XGBoost, missing values, and sparsity

Created 12 Sep 2018 • Last modified 18 Apr 2020

I use a simple example to describe how XGBoost handles missing data, and to demonstrate that sparse-matrix input can cause it to treat 0s as missing. (All code is in R.)

The good

Consider this dataset:

d = data.frame(
    x = c(0, 1, NA),
    y = c(4, 5, 99))

Let's use XGBoost to fit a single tree, with no regularization:

library(xgboost)

m = xgboost(
    data = matrix(d$x),
    label = d$y,
    base_score = 0,
    gamma = 0, eta = 1, lambda = 0,
    nrounds = 1,
    objective = "reg:linear")

The model can perfectly reproduce its training data, including the case with x missing:

cbind(x = d$x, y.actual = d$y, y.pred = predict(m, matrix(d$x)))
  x y.actual y.pred
1 0 4 4
2 1 5 5
3   99 99

Here's what the tree looks like:

library(DiagrammeR)

tree = xgb.plot.tree(model = m, render = F)
export_graph(tree, "/tmp/tree.png", width=500, height=300)
tree.png

You can see how cases are routed through the tree according to the value of x (here called 0, since I didn't tell the xgboost function the name of the feature) when x = 0 or x = 1. When x is missing (NA), we use the so-called default direction to decide where a case goes when the tree is splitting on x. The default direction is indicated in the picture by the bold arrows. Thus we end up at the bottom leaf when x is missing.

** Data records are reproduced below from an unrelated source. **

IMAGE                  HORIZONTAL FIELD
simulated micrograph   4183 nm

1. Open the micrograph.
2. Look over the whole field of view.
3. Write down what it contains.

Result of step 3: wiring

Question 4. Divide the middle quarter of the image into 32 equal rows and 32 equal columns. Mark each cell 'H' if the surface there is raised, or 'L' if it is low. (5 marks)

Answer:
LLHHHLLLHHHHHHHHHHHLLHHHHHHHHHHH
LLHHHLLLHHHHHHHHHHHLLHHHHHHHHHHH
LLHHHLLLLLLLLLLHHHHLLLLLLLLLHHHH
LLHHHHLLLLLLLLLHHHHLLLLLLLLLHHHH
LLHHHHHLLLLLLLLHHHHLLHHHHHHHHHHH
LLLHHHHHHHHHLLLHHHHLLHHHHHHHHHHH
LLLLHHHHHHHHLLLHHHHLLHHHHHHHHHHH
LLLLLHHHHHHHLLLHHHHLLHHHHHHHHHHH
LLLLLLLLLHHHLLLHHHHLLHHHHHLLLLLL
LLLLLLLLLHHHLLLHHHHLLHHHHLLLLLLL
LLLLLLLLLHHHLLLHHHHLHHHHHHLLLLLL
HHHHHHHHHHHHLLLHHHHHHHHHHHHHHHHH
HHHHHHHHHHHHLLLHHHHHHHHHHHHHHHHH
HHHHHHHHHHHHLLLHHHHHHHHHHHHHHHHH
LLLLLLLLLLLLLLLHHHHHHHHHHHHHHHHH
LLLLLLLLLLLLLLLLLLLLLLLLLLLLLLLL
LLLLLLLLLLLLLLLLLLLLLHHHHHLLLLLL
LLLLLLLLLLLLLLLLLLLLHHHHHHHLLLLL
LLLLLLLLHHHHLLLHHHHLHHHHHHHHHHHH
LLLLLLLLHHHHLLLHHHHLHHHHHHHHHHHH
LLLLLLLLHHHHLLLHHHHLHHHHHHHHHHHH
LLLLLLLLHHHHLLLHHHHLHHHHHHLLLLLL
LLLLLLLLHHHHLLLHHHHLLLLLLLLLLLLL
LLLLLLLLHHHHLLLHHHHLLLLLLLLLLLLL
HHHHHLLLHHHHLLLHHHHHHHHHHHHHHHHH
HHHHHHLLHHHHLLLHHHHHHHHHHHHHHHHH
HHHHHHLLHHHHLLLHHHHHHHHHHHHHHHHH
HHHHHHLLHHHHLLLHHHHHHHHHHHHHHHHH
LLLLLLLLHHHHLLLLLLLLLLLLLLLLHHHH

How XGBoost finds and uses the default direction is described in section 3.4, "Sparsity-Aware Split Finding", of Chen and Guestrin (2016). I find the pseudocode somewhat cryptic, but the idea seems to be that the gain of both possible default directions is checked and the one that obtains better gain is used (and the default direction is optimized simultaneously with the feature to be split and the split point).

In the computation of SHapley Additive exPlanation (SHAP) values, predictors that have missing values don't need special treatment:

cbind(x = d$x, y.pred = predict(m, matrix(d$x)),
    `colnames<-`(predict(m, matrix(d$x), predcontrib = T),
        c("shap.x", "shap.bias")))
  x y.pred shap.x shap.bias
1 0 4 -32 36
2 1 5 -31 36
3   99 63 36

The SHAPs for each case add up to the prediction (y.pred), and the overall SHAP bias is the mean of the predictions, so for a one-predictor model like this, the SHAP for the predictor is just the deviation from the mean prediction.

The bad

What's confusing about the aforementioned section of Chen and Guestrin (2016) is that the authors seems to conflate sparsity (a high occurrence of a single value, typically 0, and the use of special data structures and algorithms to exploit this property) with missing values (the lack of a known value for a given case and variable). In particular, Chen and Guestrin call missing values a cause of sparsity. How this seems to shake out is that when XGBoost is given a sparse matrix as input, it will treat 0s as if they were missing:

library(Matrix)
ds = Matrix(matrix(d$x), sparse = T)
cbind(x = d$x, y.actual = d$y, y.pred = predict(m, ds))
  x y.actual y.pred
1 0 4 99
2 1 5 5
3   99 99

The way this usually bites users of XGBoost is that they find that they get different overall results when they provide their data as a sparse matrix compared to a dense matrix (see e.g. here and here). XGboost has a missing parameter that from the documentation you might think could be set to NA to resolve this, but NA is in fact the default. Note also that training with a sparse matrix doesn't fix XGBoost's inability to distinguish sparse 0s from missing values:

M = Matrix(matrix(d$x), sparse = T)
m2 = xgboost(
    data = M,
    label = d$y,
    base_score = 0,
    gamma = 0, eta = 1, lambda = 0,
    nrounds = 1,
    objective = "reg:linear")
cbind(x = d$x, y.actual = d$y, y.pred = predict(m2, M))
  x y.actual y.pred
1 0.0 4.0 51.5
2 1.0 5.0 5.0
3   99.0 51.5

The number 51.5 appears here because it's the mean of 4 and 99.

So, I recommend only using dense matrices with XGBoost.